TL;DR: There are no finite models that satisfy the set of all first-order sentences that are true in every infinite model. On the other hand, there are infinite models that satisfy the set of all first-order sentences that are true in every finite model.

PA doesn’t trust its provability predicate

Here’s a fun thing: PA has a predicate Provable(n) such that when fed a number n, it returns true if and only if the sentence coded by that number is provable from PA. In other words:

PA ⊢ X iff PA ⊢ Provable(⟦X⟧)

Here we’re using two notational conveniences: ⟦X⟧ means “the number that is the Gödel code of the sentence X”, and PA ⊢ X means “PA proves X”.

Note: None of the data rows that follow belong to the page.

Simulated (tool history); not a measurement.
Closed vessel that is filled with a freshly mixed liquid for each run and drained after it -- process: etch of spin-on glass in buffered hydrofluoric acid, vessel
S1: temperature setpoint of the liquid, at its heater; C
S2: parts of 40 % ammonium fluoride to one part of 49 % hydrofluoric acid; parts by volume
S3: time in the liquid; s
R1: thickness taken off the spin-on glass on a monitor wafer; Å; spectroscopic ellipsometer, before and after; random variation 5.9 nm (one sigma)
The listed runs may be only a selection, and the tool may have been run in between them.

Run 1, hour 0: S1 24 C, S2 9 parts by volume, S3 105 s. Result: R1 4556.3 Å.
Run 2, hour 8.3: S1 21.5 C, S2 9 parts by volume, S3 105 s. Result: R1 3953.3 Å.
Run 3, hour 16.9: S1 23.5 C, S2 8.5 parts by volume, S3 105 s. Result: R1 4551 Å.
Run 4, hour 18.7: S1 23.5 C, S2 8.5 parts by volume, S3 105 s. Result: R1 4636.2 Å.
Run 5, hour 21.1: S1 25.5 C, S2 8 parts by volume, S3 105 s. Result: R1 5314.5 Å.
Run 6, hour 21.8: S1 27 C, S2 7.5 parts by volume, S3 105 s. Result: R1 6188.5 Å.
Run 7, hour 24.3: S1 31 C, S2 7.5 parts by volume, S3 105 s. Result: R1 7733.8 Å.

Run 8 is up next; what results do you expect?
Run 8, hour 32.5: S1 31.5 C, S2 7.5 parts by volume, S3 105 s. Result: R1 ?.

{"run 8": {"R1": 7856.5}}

Now, if PA can prove something, then it’s true in every model of PA. So perhaps we should expect that for every X, Provable(⟦X⟧) implies that X is true. Or more precisely, Provable(⟦X⟧) → X But PA can’t prove this! Löb’s theorem says that “Provable(⟦X⟧) → X” is provable only when X is provable. So if PA could prove that for every X, then it could also prove every X and would thus be inconsistent!

In other words, if PA is consistent then the following two things are both true:

(1) PA ⊢ X iff PA ⊢ Provable(⟦X⟧)
(2) PA ⊬ Provable(⟦X⟧) → X

By the deduction theorem for first order logic, this also implies that PA conjoined with the assumption that Provable(⟦X⟧) is not in general sufficient to prove X. To put the weirdness in non-technical terms, (2) says that PA doesn’t trust its provability predicate to ensure truth, while (1) says that what PA can prove about its provability predicate is exactly the true statements about provability.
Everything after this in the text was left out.